After the Guerra Grande, there was a sharp rise in the number of immigrants, primarily from Italy and Spain. By 1879, the total population of the country was over 438,500. The economy reflected a steep upswing (if demonstrated graphically, above all other related economic determinants), in livestock raising and exports. Montevideo became a major economic center of the region and an entrepôt for goods from Argentina, Brazil and Paraguay.
The Colorado leader José Batlle y Ordóñez was elected president in 1903. The following year, the Blancos led a rural revolt and eight bloody months of fighting ensued before their leader, Aparicio Saravia, was killed in battle. Government forces emerged victorious, leading to the end of the co-participation politics that had begun in 1872. Batlle had two terms (1903–07 and 1911–15) during which, taking advantage of the nation’s stability and growing economic prosperity, he instituted major reforms, such as a welfare program, government participation in many facets of the economy, and a plural executive.
Gabriel Terra became president in March 1931. His inauguration coincided with the effects of the Great Depression, and the social climate became tense as a result of the lack of jobs. There were confrontations in which police and leftists died. In 1933, Terra organized a coup d’état, dissolving the General Assembly and governing by decree. A new constitution was promulgated in 1934, transferring powers to the president. In general, the Terra government weakened or neutralized economic nationalism and social reform.

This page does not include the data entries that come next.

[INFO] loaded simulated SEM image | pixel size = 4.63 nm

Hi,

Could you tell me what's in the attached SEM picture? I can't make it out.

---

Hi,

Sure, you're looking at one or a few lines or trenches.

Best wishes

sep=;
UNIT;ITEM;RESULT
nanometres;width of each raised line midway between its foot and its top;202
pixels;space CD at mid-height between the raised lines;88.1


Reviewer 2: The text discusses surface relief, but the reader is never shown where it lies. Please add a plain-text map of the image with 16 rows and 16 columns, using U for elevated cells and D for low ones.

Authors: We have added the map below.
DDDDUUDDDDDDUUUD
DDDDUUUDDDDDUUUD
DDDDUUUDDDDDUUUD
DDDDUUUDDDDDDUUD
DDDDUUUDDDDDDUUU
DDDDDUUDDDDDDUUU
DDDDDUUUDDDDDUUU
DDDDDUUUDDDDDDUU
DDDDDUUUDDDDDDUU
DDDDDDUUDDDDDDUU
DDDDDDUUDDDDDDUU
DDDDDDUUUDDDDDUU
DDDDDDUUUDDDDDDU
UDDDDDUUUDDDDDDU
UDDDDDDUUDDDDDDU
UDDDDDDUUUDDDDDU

In 1938, general elections were held and Terra’s brother-in-law, General Alfredo Baldomir, was elected president. Under pressure from organized labor and the National Party, Baldomir advocated free elections, freedom of the press, and a new constitution. Although Baldomir declared Uruguay neutral in 1939, British warships and the German ship Admiral Graf Spee fought a battle not far off Uruguay’s coast. The Admiral Graf Spee took refuge in Montevideo, claiming sanctuary in a neutral port, but was later ordered out.
In the late 1950s, partly because of a worldwide decrease in demand for Uruguyan agricultural products, Uruguayans suffered from a steep drop in their standard of living, which led to student militancy and labor unrest. An armed group, known as the Tupamaros emerged in the 1960s, engaging in activities such as bank robbery, kidnapping and assassination, in addition to attempting an overthrow of the government.
Civic-military and Dictatorship regime:
President Jorge Pacheco declared a state of emergency in 1968, followed by a further suspension of civil liberties in 1972.
In 1973, amid increasing economic and political turmoil, the armed forces, asked by the President Juan María Bordaberry, closed the Congress and established a civilian-military regime. An alleged CIA-backed campaign of political repression and state terror involving intelligence operations and assassination of opponents. According to one source, around 200 Uruguayans are known to have been killed and disappeared, with hundreds more illegally detained and tortured during the 12-year civil-military rule of 1973 to 1985. Most were killed in Argentina and other neighboring countries, with 36 of them having been killed in Uruguay. According to Edy Kaufman (cited by David Altman), Uruguay at the time had the highest per capita number of political prisoners in the world. “Kaufman, who spoke at the U.S. Congressional Hearings of 1976 on behalf of Amnesty International, estimated that one in every five Uruguayans went into exile, one in fifty were detained, and one in five hundred went to prison (most of them tortured).”